Pineapple Poll was followed by a delicate fantasy by Cranko, Beauty and the Beast, an extended pas de deux, set to some of Ravel’s Mother Goose Suite, and beautifully danced by Patricia Miller and David Poole, who were, I learned, a pair of South Africans from the Sadler’s Wells School.

The closing piece on the programme was another new ballet by Cranko, Pastorale, which had been given its first performance earlier in the season, just before Christmas. It was the complete antithesis of the Sullivan ballet. This was a Mozart work, his Divertimento No. 2, and choreography was Mozartian in feeling. It was a work of genuine charm, delicacy and real humor that revealed to me the excellence of a half-dozen of the principals of the company: Elaine Fifield and Patricia Miller, whom I have already mentioned, and young Svetlana Beriosova, the daughter of Nicholas Beriosoff, a former member of the Ballet Russe de Monte Carlo. Svetlana was born in Lithuania in 1932, and had been brought to America by her parents in 1940, when, off and on, she toured with them in the days of my management of the Massine company, and frequently appeared as the little child, Clara, in The Nutcracker. Now rapidly maturing, she had been seen by Ninette de Valois in a small English ballet company, and had been taken into the Sadler’s Wells organization. The three ballerinas had an equal number of impressive partners in Pastorale: Pirmin Trecu, David Poole and David Blair.

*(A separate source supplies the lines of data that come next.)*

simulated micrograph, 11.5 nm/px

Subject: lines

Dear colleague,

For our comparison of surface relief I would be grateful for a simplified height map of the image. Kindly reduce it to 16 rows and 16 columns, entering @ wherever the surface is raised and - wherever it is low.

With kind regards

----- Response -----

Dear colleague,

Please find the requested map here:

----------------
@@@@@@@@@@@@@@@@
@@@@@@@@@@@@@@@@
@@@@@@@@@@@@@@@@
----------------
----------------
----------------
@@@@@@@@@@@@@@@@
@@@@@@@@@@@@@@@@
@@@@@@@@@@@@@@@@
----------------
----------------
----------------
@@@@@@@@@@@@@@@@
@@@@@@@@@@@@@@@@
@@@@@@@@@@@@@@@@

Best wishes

I decided that Pineapple Poll, Pastorale and Beauty and the Beast must be included in the repertoire for America, and that the first of these could be a tremendous American success, a sort of British Gaîté Parisienne.

In further conversations and conferences, I pressed the matter of a full-length, full-evening ballet. The work I wanted was Delibes’ Sylvia. This is the famous ballet first given in Paris in 1876. I recognised there would be problems to be solved over the story, but the Delibes score is enchanting, delicate, essentially French; and is it not the score which Tchaikowsky himself both admired and appreciated? Moreover, a lot of the music is very well-known and loved.

We agreed upon Sylvia in principle, but “Freddy” Ashton, who was to stage it, was too occupied with other work, and it was at last agreed to substitute a new production of Delibes’ Coppélia, in a full-length, uncut version, never seen in North America except in a truncated form. It was, however, difficult indeed to achieve any progress, since every one was occupied with work of one kind or another, and continuously busy. Moreover, Dame Ninette was away from London in Turkey and Jugoslavia, lecturing, teaching, and checking on the national ballet schools she has organized in each of those countries, at the request of their respective governments, with the cooperation of the British Council.

It was not until three o’clock one morning several weeks later that we all managed to get together at one time and place to have a conference on repertoire. The following day I saw another performance at the Wells, and was a bit distressed. It was clear to me that it was going to be necessary to increase the size of the company still further, and also to be more selective in the choice and arrangement of the repertoire.

There followed a period of intense preparation on the part of the entire organization, with all of its attendant helter-skelter, and with day and night rehearsals. Meanwhile, I discussed and arranged for the production of a two-act production or version of The Nutcracker. The opening scene of this Tchaikowsky classic has always bothered me, chiefly because I felt it was dull and felt that, during its course, nothing really happened. There is, if the reader remembers, a rather banal Christmas party at which little Clara receives a nutcracker as a present, goes to bed without it, comes downstairs to retrieve it, and is forthwith transported to fairyland. I felt we would be better off to start with fairyland, and to omit the trying prologue. Moreover, I felt certain the inclusion of the work in this form would give added weight to the repertoire for the North American tour, since The Nutcracker and Tchaikowsky are always well-liked and popular, as the box-office returns have proven.

On this visit I spent three weeks in London, flying back to New York only to return to London three weeks later, to watch the company and to do what I could to speed up the preparations so that the company might be ready for the Canadian opening of the tour, the date of which was coming closer and closer with that inevitability such matters display.

The Sadler’s Wells Theatre Ballet and its entire organization showed really tremendous energy and application, and did everything possible to prepare themselves to follow the great American success of their sister company, something that was, admittedly, a very difficult thing to do.

Just before the company’s departure for the North American continent, it gave a four-week “American Festival Season” at Sadler’s Wells, consisting of the entire repertoire to be seen on this side of the Atlantic. This season included another Cranko work I have not before mentioned. It is Harlequin in April, a ballet commissioned for the Festival of Britain by the Arts Council. While I cannot say that it is the sort of piece that appeals to audiences by reason of its clarity, there is no gainsaying that it is a major creation and a greatly to be commended experiment, and, withal, a successful one. The choreographic work of John Cranko, in collaboration with the composer, Richard Arnell, and the artist-designer, John Piper, it was that much desired thing in ballet: a genuine collaboration between those individuals responsible for each aspect of it.